Both Mrs. Lockwood and Mr. Schaefer awakened joy in creative expression and an uncountable amount of knowledge within me. I am forever grateful for both of them, for their strong and contagious passion for teaching, for language arts, and for changing lives of their students. Finding role models these days can be confusing with all the media in the world. Finding genuine, good-hearted people seems also rare, but until I grow old I will look to Mrs. Lockwood and Mr. Schaefer as my true inspirations.

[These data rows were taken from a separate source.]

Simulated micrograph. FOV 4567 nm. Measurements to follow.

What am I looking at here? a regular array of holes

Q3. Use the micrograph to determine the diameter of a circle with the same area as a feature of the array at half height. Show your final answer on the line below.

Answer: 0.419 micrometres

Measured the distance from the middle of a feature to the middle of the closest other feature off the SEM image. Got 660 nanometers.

Now, as I recap my first five days as a paraprofessional and eventual teacher, I use them as a constant reminder as to why this is what I chose to do- why I wake up early every day and have a smile on my face as I walk through the front door. I think my niche for teaching comes naturally, but is very strongly reinforced by the constant reminders of my two, special role models and inspirations. Teaching, so I've learned, can in fact be very discouraging at times, and extremely frustrating. It is with great patience and a strong attitude that I am able to remain calm through times of turmoil. I keep flying, keeping my head high above the trees until I land in my next safe spot. There are always people watching me and guiding me, providing support along the way. As I watch and work with many students I realize what makes it so rewarding. To see those light bulbs going off above their heads is what makes the work and endless efforts worthwhile. I realize I am following my dream at the same time and can only hope that I will soon be able to inspire my students for years to come the way that Mrs. Lockwood and Mr. Schaefer have infinitely inspired me.